Bharat Rathore runs a small trading business at Taranagar in Churu district, Rajasthan. Each time he needs a loan, he has to go to a private bank in Jaipur. The bank sends a representative to assess his business and takes three to four weeks for the loan to be approved and disbursed.
Last year, Rathore began using app-based lending start-ups such as Lendingkart and Capital Float, which are able to process and disburse a loan in three-four days, precluding the need to go to Jaipur. They use an app to evaluate the application, and approve and disburse the loan online.
They are not alone. Investors have backed more than six start-ups in the lending space, pumping in more than $300 million in the last couple of years. These include players like Capital Float, Lendingkart, Neo Growth, Flexi Loans, Indifi Technologies and LoanFrame, which are targeting the SME financing business.
There are other start-ups like Faircent, Zest Money and Finomena, which are focused on personal loans, consumer durables financing, student loans, and online gold loans.
And investors like it because the opportunity is large, and the market, be that for SME financing or consumer loans, is severely under-penetrated. And there’s an opportunity to create a large profitable company, fairly quickly, says Gaurav Hinduja, founder and CEO, Capital Float, the largest of the new start-ups.‘’No lender gives loans at a negative gross margin (it’s always positive). You will see lending start-ups becoming profitable very quickly unlike start-ups in other segments,’’ says Hinduja.
‘’Investors like to invest in companies that can be potentially large and build scale very efficiently and quickly.’’
‘’There’s not much burn; it’s a supply-constrained industry, where you don’t burn much to generate demand. The market is huge and multiple players can coexist. It’s not a winners-take-all market like some segments of e-commerce,’’ said Harshvardhan Lunia, CEO, Lendingkart.
The SME financing business, for instance, is estimated to be a $150-billion-a-year opportunity; the withdrawal of high-currency notes will expand it further as lending in cash through informal channels dry up. Start-ups say they are targeting an addressable market of $5 billion in two-three years.
Start-ups are banking on product innovation, convenience and speed to wean away customers from banks and NBFCs. These lenders lend mostly against collaterals while start-ups are doing unsecured lending. PSU banks take three-four weeks to disburse a loan while start-ups do it in three-four days, thanks to an online process involving origination, evaluation, approval and disbursing the loan.

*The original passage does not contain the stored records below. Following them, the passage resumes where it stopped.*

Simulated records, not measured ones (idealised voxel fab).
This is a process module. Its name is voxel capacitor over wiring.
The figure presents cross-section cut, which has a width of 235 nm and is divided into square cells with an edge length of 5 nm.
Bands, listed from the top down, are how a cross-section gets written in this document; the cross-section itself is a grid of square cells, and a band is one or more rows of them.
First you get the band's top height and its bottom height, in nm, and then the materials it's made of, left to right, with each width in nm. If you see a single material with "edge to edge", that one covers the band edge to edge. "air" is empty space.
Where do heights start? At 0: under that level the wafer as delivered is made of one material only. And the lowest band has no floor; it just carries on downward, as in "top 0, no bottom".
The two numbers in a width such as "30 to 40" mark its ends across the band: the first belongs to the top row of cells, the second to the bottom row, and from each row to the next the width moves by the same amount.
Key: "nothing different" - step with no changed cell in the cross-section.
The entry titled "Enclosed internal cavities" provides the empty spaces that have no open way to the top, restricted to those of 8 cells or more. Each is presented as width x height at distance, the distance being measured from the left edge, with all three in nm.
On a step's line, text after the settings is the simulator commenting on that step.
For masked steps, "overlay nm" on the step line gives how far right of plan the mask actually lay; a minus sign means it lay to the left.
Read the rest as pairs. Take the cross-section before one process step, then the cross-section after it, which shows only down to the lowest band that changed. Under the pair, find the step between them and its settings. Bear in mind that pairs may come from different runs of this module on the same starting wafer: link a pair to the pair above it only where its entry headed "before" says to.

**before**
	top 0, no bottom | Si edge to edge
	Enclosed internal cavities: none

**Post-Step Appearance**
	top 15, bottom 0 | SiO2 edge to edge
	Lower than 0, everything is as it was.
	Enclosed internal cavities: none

Start-ups use a combination of tools like an SME’s cash flows and bank statements to do the credit assessment. ‘’That is the real value that new-age lending start-ups are bringing, because we have started to underwrite SMEs and do credit assessment in far more advanced ways by looking at a lot of new-age data,’’ Hinduja said. The data can be in the form of a vendor’s sales on e-commerce portals such as Amazon, obtained through psychometric testing, or what are generated on social media. ‘’We look at a combination of these factors along with traditional data like bank statements.”
Start-ups such as Lendingkart are focusing on micro enterprises, with a loan size of Rs 50,000 to Rs 15 lakh. They also give small-tenure loans. Banks typically give three- to five-year loans and there are very few lenders that give loans whose tenure is less than one year.
‘’We are a debt-conservative society. Many want a loan with a tenure of three to six months. They want to pay it back and borrow again, if required,’’ Lunia said.
Start-ups are using technology (apps) to improve their reach. India has 5,000 towns but banks and NBFCs focus on larger ones. ICICI Bank, for instance, has branches in 250 towns and SME branches in 147. While the bigger towns may account for 65 per cent of all businesses, the smaller towns still account for the rest. Some start-ups such as Lendingkart service 450 towns.
Start-ups charge interest rates of 18-24 per cent while banks set 15-18 per cent. Start-ups say there’s more integrity in smaller towns, and their non-performing assets are 2-3 per cent against banks’ 4-5 per cent. Local moneylenders charge 2-3 per cent a month or 24-36 per cent per annum.